The Olympic Channel was established last year to bridge the chasm between the quadrennial Games and provide a consistency of coverage that has traditionally disappeared once the Olympic flame has been extinguished in the host city.

Just six months after the launch of the channel, following the conclusion of the Rio 2016 summer Olympics, forecasting the future trajectory of the project with any degree of certainty requires numerous assumptions.

According to the channel’s general manager, Mark Parkman, focusing on the short-term audience figures for an embryonic initiative is not an accurate litmus test – for the time being at least.

“The International Olympic Committee has made clear the ultimate objectives for the Olympic Channel, so our measurement will be based in the long term on achieving those objectives, rather than giving short-term audience objectives,” he tells SportBusiness International.

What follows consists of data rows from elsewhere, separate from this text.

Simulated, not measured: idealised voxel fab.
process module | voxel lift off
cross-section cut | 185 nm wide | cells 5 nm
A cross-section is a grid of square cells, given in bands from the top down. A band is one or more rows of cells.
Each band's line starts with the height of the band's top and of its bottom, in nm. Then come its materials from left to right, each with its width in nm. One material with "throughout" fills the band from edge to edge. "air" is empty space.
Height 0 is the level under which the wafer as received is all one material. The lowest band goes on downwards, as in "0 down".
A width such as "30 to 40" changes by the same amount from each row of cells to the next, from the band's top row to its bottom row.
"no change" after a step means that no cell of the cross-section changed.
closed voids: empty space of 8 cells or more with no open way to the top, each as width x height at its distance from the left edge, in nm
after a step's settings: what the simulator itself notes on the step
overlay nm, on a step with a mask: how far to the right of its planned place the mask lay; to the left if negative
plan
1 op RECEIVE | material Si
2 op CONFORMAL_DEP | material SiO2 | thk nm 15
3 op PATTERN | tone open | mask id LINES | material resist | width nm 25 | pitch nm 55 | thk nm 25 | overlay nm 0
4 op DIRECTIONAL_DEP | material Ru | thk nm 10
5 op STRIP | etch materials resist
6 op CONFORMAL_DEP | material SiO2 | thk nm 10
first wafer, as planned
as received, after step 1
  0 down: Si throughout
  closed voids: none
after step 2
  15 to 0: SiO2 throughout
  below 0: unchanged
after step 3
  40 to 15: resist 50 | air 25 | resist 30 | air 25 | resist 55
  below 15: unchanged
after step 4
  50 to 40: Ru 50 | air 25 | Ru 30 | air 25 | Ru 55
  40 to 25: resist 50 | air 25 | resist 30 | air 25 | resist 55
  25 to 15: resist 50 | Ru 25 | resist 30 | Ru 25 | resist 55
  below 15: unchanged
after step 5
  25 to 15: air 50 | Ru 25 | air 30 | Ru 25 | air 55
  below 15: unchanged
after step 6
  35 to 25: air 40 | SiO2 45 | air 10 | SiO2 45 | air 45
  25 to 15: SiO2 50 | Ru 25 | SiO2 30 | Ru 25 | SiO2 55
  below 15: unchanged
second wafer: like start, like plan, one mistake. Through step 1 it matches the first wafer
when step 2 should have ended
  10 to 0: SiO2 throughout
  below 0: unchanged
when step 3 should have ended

“In addition, as an OTT platform, the Olympic Channel is not a traditional linear channel, thus it is not rated. We will use data from our users and other statistical measurements to help inform and support our structure as we continue to develop and grow the platform.”

However, if other metrics are considered at this stage of the channel’s development, a progress report provides a promising outlook.

VIDEO: One of the Olympic Channel’s short sports snippets, focusing on swimming


In 2016 the channel amassed 2.174 million followers across its Facebook, Twitter and Instagram handles, accounting for approximately 10 per cent of all IOC social media followers on the same platforms, to drive more than 441 million video views and 1.86 billion impressions.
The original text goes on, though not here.